Chasing ... Cutting

jbor jbor at bigpond.com
Sun Aug 27 18:35:37 CDT 2000



----------
monroe

> I tend to think that the novel is playing on all sorts of very real, very
> reasonable, very likely associations in re: Blicero, Pokler, von Braun,
Dornberger,
> and so forth.

Yes, Pudding, Mexico, P.M.S. Blackett, Melvin Purvis, too.

> I think it not unreasonable to consider Gravity's Rainbow in light of
> Dr. Strangelove, or ..., even.

Or even the actual films and film directors referred to in the text: King
Kong, Der Mabuse, other German expressionist films, Lang, Bergman ...

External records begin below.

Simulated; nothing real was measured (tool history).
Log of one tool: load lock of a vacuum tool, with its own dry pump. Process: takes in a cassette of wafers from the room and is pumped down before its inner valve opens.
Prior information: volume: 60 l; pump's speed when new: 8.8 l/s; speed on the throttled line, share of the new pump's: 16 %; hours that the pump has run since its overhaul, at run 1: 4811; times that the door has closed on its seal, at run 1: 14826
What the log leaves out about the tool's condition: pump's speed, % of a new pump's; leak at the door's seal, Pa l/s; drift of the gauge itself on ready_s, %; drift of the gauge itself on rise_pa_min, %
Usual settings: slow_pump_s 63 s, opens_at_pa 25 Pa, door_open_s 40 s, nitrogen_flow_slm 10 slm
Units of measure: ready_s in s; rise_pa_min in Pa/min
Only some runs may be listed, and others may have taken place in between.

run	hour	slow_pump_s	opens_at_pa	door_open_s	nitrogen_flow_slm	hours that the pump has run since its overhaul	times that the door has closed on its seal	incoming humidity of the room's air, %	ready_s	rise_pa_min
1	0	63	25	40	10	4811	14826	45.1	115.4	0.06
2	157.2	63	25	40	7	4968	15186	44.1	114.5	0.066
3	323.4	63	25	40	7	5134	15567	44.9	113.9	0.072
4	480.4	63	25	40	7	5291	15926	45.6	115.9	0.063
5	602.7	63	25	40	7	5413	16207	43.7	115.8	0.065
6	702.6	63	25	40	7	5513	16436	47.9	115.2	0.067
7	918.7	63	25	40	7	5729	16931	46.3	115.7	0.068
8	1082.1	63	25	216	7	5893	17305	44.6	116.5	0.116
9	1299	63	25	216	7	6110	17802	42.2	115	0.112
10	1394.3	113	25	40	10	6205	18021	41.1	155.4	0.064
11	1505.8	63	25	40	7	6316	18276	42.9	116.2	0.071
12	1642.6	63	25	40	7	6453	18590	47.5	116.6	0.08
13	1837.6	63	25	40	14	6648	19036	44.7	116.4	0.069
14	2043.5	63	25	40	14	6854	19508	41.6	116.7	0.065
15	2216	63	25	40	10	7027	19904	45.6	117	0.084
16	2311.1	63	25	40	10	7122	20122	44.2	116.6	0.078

> Again, the ironies involved in that von Braun
> epigraph alone ...

Indeed. It is ironic because the epigraph seems to affirm a way we might
want to read the novel, and life. So we (some, anyway) find ourselves
continually lurching after evidence to condemn the man in spite of this
seemingly simple statement of faith. Reminds me a little of Charles Darwin,
who was a regular churchgoer I'm told.

snip
> ... but an "attempt" to "foreclose" a "reading," "vigorous" or otherwise?
Heyyy,
> that's MY trick, pal

Der.

>  more like anxious for you to get to yr presumed
> Point, is all.  Me, I'm just beginning to work this out on screen, is all, but
you
> seem to have come Prepared.

All sorts of negative insinuations in this. Can't quite understand why.

> 'Cept all we get are hints, Hints, maybe, even, and the
> only way I can seem to elicit any more is by asking-to-provoking, is all.

(Love the presumption of consensus in that "we".) I'd be happy to try to
answer a specific question, if you have one.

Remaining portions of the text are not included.